TV to the Web – Web to the TV???

June 25, 2007

When the Internet first came around TV producers were reluctant to deliver their content in the new medium. TV was TV and the Web was the Web. At first, many producers looked at the Internet as just that – a new medium for delivery. What they didn’t know was that this was not just a new medium for delivery of existing content, it was THE medium for delivery of NEW concepts.

Homestar RunnerI first heard about Homestar Runner when I started working with 2 web developers from the University of Alaska. Camie and Melanie turned me on to these guys back in 2002 when we were working on some support issues. At first I was like “Ok, these guys are weird” but after a while I started to really enjoy it. Short clips that lasted under 2 minutes were the staple. Something that the TV medium just won’t support. This was right after Atom Films and a few other early video sites started (No YouTube was _not_ the first video aggregation site).

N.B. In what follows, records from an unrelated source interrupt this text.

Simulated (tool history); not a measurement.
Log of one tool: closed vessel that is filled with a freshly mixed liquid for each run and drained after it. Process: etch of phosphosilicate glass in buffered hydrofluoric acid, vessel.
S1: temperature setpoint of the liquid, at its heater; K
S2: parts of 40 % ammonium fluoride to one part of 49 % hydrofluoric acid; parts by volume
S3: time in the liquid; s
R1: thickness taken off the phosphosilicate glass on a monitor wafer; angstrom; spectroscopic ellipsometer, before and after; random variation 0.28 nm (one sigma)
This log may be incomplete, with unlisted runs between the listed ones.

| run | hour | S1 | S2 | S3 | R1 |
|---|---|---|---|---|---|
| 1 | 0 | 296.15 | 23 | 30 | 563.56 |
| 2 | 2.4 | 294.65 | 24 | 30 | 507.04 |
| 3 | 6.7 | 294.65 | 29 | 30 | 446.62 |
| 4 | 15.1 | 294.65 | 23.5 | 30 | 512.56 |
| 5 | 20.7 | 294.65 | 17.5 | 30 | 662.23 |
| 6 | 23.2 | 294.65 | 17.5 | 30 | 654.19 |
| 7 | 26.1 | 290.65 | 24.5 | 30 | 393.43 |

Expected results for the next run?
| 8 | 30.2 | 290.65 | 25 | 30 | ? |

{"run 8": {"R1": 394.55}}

At the time most TV cartoons were only running on TV. Even the radical Cartoon Network remained popular only from their TV audience. But then the Video revolution hit and TV producers were not scared to publish their content on the Internet. In fact, most of them jumped ship completely because the Ad revenues far exceeded that which they recieved from the Television Studios. Plus, with the popularity of the Flash player, they could push ideas out faster.

So, I naturally thought that the progression would move from the Web back to the Television. I envisioned that artists would use the Internet as a low end pilot system where they could test out their ideas. When one got popular, they would shop it around at the TV stations for that illustrious weekly spot on Cartoon Network or the like. However, it appears that it may not happen this way:

It seems like a foregone conclusion that the hit online animation Homestar Runner and his cartoon friends will end up alongside Meatwad, Space Ghost, Brock Sampson and the other pop culture icons on Cartoon Network’s Adult Swim — a block of cartoons for grownups.

Unfortunately for this would-be marriage, the only people who think Homestar isn’t quite right for Adult Swim are the character’s creators, Matt and Mike Chapman.

I would now agree with Mike and Matt. Keep the show where it made it’s history, where it has it’s sharpest fans. It proves to me that maybe the Television is the 2nd medium. That the Internet will dominate and as TV advertisers flock to the Internet, you will see a ration of content larger than ever seen before.

Nice Work Guys! Long live Strong Bad.